The Concept of Conjugate Gradient Descent in Python
While reading “An Introduction to the Conjugate Gradient Method Without the Agonizing Pain” I decided to boost understand by repeating the story told there in python. So far I’ve gone through explanation of basic concept behind the idea of CG. You can download the notebook here to play with parameters and the code.
Introduction
In this example we follow An Introduction to the Conjugate Gradient Method Without the Agonizing Pain and demonstrate few concepts in Python. I shamelessly quote the original document in few places. References to equations and figures are given in terms of the original document.
import numpy as np
import matplotlib.pyplot as plt
from mpl_toolkits.mplot3d import Axes3D
import itertools
A 2D example we will work with:
A = np.matrix([[3.0, 2.0], [2.0, 6.0]])
b = np.matrix([[2.0], [-8.0]]) # we will use the convention that a vector is a column vector
c = 0.0
The quadratic form: \[f(x) = \frac{1}{2}x^\text{T}Ax-b^\text{T}x+c\]

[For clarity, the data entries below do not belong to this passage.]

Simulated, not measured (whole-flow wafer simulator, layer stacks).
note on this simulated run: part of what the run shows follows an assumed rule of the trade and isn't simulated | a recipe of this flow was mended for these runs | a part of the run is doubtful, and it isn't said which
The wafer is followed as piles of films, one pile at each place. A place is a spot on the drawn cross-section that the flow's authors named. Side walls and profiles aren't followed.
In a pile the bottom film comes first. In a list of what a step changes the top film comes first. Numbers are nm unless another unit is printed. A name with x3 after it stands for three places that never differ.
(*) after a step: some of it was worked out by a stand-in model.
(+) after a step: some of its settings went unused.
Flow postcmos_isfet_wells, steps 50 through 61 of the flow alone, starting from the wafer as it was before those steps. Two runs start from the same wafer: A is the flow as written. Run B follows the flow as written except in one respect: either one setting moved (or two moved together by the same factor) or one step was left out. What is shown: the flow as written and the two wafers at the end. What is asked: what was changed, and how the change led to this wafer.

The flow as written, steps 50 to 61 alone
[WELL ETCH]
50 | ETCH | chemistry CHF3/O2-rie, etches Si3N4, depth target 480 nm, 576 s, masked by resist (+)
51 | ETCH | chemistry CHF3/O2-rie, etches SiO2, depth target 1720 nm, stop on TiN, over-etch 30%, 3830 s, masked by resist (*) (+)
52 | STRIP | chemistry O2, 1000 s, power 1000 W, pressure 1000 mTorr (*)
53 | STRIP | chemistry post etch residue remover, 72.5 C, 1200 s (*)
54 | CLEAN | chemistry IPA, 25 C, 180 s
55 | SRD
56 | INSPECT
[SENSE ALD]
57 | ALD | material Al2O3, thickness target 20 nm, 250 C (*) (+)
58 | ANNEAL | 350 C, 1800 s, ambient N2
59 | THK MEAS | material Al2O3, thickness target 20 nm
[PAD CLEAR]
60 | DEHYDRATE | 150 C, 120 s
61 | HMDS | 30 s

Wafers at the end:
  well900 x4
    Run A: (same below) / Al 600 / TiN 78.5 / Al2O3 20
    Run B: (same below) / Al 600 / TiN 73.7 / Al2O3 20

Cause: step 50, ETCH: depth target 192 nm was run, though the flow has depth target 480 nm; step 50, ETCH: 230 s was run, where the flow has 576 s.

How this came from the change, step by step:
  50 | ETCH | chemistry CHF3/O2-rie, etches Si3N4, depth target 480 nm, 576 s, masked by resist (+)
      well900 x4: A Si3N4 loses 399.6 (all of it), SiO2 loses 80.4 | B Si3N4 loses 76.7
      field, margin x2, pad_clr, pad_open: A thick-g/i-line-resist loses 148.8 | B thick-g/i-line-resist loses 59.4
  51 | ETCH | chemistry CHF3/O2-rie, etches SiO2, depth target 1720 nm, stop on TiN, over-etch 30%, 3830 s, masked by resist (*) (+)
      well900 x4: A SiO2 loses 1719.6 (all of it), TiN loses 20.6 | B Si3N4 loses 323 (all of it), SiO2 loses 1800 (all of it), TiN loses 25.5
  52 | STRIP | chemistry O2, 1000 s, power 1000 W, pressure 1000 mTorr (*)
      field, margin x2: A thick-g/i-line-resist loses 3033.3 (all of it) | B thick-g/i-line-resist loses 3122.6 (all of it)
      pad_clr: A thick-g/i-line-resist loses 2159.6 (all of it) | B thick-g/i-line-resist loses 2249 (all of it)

\[f'(x) = Ax – b\] \[Ax – b = 0\]
def f(x, A, b, c):
return float(0.5 * x.T * A * x - b.T * x + c)
Evaluate the function on a small grid and draw it:
def bowl(A, b, c):
fig = plt.figure(figsize=(10,8))
qf = fig.gca(projection='3d')
size = 20
x1 = list(np.linspace(-6, 6, size))
x2 = list(np.linspace(-6, 6, size))
x1, x2 = np.meshgrid(x1, x2)
zs = np.zeros((size, size))
for i in range(size):
for j in range(size):
x = np.matrix([[x1[i,j]], [x2[i,j]]])
zs[i,j] = f(x, A, b, c)
qf.plot_surface(x1, x2, zs, rstride=1, cstride=1, cmap=cm.coolwarm, linewidth=0)
fig.show()
return x1, x2, zs
x1, x2, zs = bowl(A, b, c)
def contoursteps(x1, x2, zs, steps=None):
fig = plt.figure(figsize=(6,6))
cp = plt.contour(x1, x2, zs, 10)
plt.clabel(cp, inline=1, fontsize=10)
if steps is not None:
steps = np.matrix(steps)
plt.plot(steps[:,0], steps[:,1], '-o')
fig.show()
Contour plot of the same quadratic form:
contoursteps(x1, x2, zs)
The Method of Steepest Descent
The algorithm is implemented following (with slight changes) the psudocode from the Appendix B1 of the tutorial.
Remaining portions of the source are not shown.